Colonel Terry Fobbs has passed on to join the hundreds of thousands of America’s soldier warriors who have brought honor and integrity to America through war and peacetime service. For many Americans the patriotic service of the citizen soldier has personally touched their lives and families as in many wars, like in Afghanistan, or in defense of America’s sovereign interests around the globe.
What is truly remarkable about the nature of the conservative soldier warrior is the noble spirit that engages the heart to go forward into battle and not away from responsibility.
The pillars of courage which Americans have seen in their own family’s sacrifice when a son or daughter has volunteered to seek a greater cause than a backyard barbeque or a quick political posting that denigrates a soldier’s service, is heartwarming. America has always been home to the hypocrite and the coward, because that is the nature of hypocrisy and cowardice; to run, to hide, and to pitch rocks until the soldier has secured their freedom. Even in the Revolutionary War, there were cowards who would rather sale out their freedom for the comfort of powerless slavery.
But the nation, and the soldier warrior need not be concerned about the coward or the hypocrite, for their kind would do more harm than good if they could find momentary steel in their hollow backbone.
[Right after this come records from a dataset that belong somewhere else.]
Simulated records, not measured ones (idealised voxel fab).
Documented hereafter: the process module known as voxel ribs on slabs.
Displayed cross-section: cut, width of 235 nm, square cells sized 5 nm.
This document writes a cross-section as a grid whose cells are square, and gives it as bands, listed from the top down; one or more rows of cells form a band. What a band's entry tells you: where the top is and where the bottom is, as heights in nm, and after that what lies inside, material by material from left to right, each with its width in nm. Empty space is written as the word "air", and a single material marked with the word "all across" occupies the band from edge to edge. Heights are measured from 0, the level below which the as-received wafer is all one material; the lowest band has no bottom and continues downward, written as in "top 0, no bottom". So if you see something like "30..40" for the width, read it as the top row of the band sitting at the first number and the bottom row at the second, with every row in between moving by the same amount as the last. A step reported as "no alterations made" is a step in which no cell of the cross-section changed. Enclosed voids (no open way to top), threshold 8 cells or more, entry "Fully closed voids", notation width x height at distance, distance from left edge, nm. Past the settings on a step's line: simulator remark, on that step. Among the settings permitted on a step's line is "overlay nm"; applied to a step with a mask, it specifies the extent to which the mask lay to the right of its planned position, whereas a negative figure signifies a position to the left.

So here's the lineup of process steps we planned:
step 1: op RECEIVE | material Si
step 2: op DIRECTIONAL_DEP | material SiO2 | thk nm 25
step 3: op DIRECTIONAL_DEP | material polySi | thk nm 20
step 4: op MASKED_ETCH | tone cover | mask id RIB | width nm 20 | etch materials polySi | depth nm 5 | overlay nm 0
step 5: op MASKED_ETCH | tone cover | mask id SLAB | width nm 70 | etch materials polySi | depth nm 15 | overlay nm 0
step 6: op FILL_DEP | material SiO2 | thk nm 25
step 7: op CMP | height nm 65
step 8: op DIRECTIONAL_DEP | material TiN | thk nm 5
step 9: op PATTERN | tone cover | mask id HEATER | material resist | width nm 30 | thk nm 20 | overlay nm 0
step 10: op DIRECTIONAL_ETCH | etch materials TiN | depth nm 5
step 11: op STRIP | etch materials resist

The greatness of the conservative warrior soldier is found in the heart of a soldier and officer like Colonel Terry Fobbs, who decided that even in the midst of national civil rights turmoil in his native Detroit and in protests in the streets over Vietnam, he saw the higher purpose. He volunteered to defend the U.S. Constitution and to protect it and the nation with honor, duty and courage, because where others sought baseless complaints to identify with, he sought solutions that would strengthen America.
That is the trademark of a true American soldier warrior. It did not matter that there were protesters cowering in groups with signs of dissent or hiding behind their marijuana cigarettes, and peace pipes, America’s true heroes who protected those rights, knew to avoid duty, honor and service is to surrender one’s values, one’s principles and eventually one’s nation.
If America is to remain free, its soldiers have to remain above those who love to stand against protecting the nation, and who would rather find a way to elect political leaders who attempt to negotiate away America’s freedoms, its borders and its sovereignty. The weakness of those who talk away the nation’s freedoms are never as strong or as enduring as the Colonel Fobbs of this nation who stand up and fight to defend and strengthen the pillars of freedom.
Veteran’s Day is fast approaching and it is important, yes even essential that each American takes the time to embrace as well as to celebrate their very own Colonel Fobbs or Sergeant Wagner or Private Garcia in their family. Take the time to understand and embrace with your heart what it means to have their honor and their courage.
Fifty years ago, on May 12th in 1962, in an address to the U.S. Military Academy, General Douglas MacArthur described the loyal patriotic devotion that military leaders like Colonel Terry Fobbs possessed. He affirmed that military leaders and soldiers must display three cherished and necessary qualities.
“Duty, Honor, Country” — those three hallowed words reverently dictate what you ought to be, what you can be, what you will be. They are your rallying point to build courage when courage seems to fail, to regain faith when there seems to be little cause for faith, to create hope when hope becomes forlorn.” General Douglas MacArthur
The nation has long admired the nobleness of soldiers who answer the clear clarion call to duty, honor and service. Soldiers like Colonel Terry Fobbs did so during the Vietnam era, the cold war era, Desert Storm and even taking leadership in police action in Kosovo and other military engagements in America’s defense.
Soldier warriors do not relish a fight for fighting sake. They relish freedom; they relish principles of courage that is both moral as well as biblical. They relish honor, which gives them the ability to possess on the battlefield the will to preserve against unimaginable odds, because their cause is noble and it is just.
General McArthur insisted that the nobility of service as a soldier and warrior for America’s freedoms was based in the true essence that only the soldier and military leader stands as the Nation’s war guardian.
Colonel Terry Fobbs did not depart the nation through his death, because warrior soldiers like Colonel Fobbs do not disappear. Their honor, their bravery, their righteous service to this nation is part of the ever evolving fabric which makes America unique. America’s safety is their creed. America celebrates the profession of the soldier warrior that Colonel Terry Fobbs devoted his life, both military and civilian career to.
“Yours is the profession of arms, the will to win, the sure knowledge that in war there is no substitute for victory, that if you lose, the Nation will be destroyed, that the very obsession of your public service must be duty, honor, and country.” General Douglas MacArthur
Colonel Fobbs’ service never faltered, never failed. His courage, leadership and faith in a loving God continues to inspire the nation’s noble warriors with honor, duty and service for country. We collectively say thank you good and faithful warrior.